What “A3B” actually means

A3B stands for “Active 3 Billion.” The model is a Mixture-of-Experts architecture. The total weight count is 30 billion. But on any given forward pass, only about 3.3 billion of those weights are active.

The rest are sleeping.

How Mixture-of-Experts actually works

If you’ve seen the term MoE and nodded along without digging in, here’s what it is in plain language.

A regular neural network (“dense” model) routes every token through every weight. A 7B dense model does 7 billion worth of math per token. A 30B dense model does 30 billion. The “B” in the name is both the storage size and the per-token compute.

A Mixture-of-Experts model splits its weights into many “expert” subnetworks. For Qwen3-30B-A3B, there are 128 experts. When a token comes in, a small “router” network picks which 8 experts out of 128 should process it. Only those 8 experts fire. The other 120 sit idle.

So the model has 30 billion total weights, but each individual token is only processed by a fraction of them. That fraction, the active parameter count, is what determines how much compute each token takes and, in practice, how much “thinking weight” the model brings to any one output.

For Qwen3-30B-A3B, the active parameter count is about 3.3 billion.

So when I loaded the model and it filled my GPU with what looked like a large model, I was right that the storage was large. I was wrong about what was actually thinking when I generated tokens. Each token was being processed by approximately a 3B model’s worth of weights, not a 30B one.

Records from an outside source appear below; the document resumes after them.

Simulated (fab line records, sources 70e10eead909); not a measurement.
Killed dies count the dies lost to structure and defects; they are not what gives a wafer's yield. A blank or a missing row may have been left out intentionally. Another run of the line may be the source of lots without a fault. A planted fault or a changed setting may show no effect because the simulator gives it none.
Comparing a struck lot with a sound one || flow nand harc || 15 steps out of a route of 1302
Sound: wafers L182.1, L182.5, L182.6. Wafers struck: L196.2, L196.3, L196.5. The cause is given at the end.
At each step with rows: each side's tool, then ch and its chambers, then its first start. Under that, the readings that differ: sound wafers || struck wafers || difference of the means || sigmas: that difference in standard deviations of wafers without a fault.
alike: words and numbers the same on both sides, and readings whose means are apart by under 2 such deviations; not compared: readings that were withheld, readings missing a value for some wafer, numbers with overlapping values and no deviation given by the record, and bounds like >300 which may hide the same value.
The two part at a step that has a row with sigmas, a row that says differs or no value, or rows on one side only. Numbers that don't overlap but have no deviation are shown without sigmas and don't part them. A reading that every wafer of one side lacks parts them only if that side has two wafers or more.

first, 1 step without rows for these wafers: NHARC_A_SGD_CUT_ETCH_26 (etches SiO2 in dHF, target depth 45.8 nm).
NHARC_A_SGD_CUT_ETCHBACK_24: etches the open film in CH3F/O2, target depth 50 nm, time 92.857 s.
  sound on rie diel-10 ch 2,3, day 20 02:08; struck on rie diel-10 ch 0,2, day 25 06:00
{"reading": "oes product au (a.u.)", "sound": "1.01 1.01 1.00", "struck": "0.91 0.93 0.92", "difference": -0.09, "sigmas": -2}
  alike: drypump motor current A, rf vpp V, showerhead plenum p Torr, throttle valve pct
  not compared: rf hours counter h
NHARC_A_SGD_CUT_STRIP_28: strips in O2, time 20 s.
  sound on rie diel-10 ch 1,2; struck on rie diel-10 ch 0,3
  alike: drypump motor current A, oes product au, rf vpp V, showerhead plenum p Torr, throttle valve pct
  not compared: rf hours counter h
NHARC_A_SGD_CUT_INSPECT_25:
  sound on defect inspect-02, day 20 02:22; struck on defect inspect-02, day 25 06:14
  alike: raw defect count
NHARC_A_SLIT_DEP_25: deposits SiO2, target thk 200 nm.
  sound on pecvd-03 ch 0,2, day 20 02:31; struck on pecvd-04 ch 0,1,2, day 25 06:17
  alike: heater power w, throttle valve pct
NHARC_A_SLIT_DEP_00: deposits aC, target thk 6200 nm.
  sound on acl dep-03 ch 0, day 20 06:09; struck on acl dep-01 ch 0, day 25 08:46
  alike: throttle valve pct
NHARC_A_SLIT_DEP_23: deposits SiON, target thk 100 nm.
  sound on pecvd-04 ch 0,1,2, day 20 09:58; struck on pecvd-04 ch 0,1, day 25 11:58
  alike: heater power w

Why this confusion is easy to have

Model naming is not standardized. The “30B” in the name refers to total parameters, not active. Almost nothing in the tooling reminds you of the distinction. The file loads like a large model. The API looks like a large model. If you don’t dig into the architecture docs, there’s no obvious signal that each token is being processed by a small fraction of the weights.

And there’s a deeper trap. MoE models are sold as “large model capability at small model cost.” That’s true for throughput. It’s much less true for raw reasoning depth on any single token. But the marketing emphasizes the first framing, and beginners internalize “30B model” without realizing their 30B MoE and someone else’s 30B dense model are doing fundamentally different amounts of work per token.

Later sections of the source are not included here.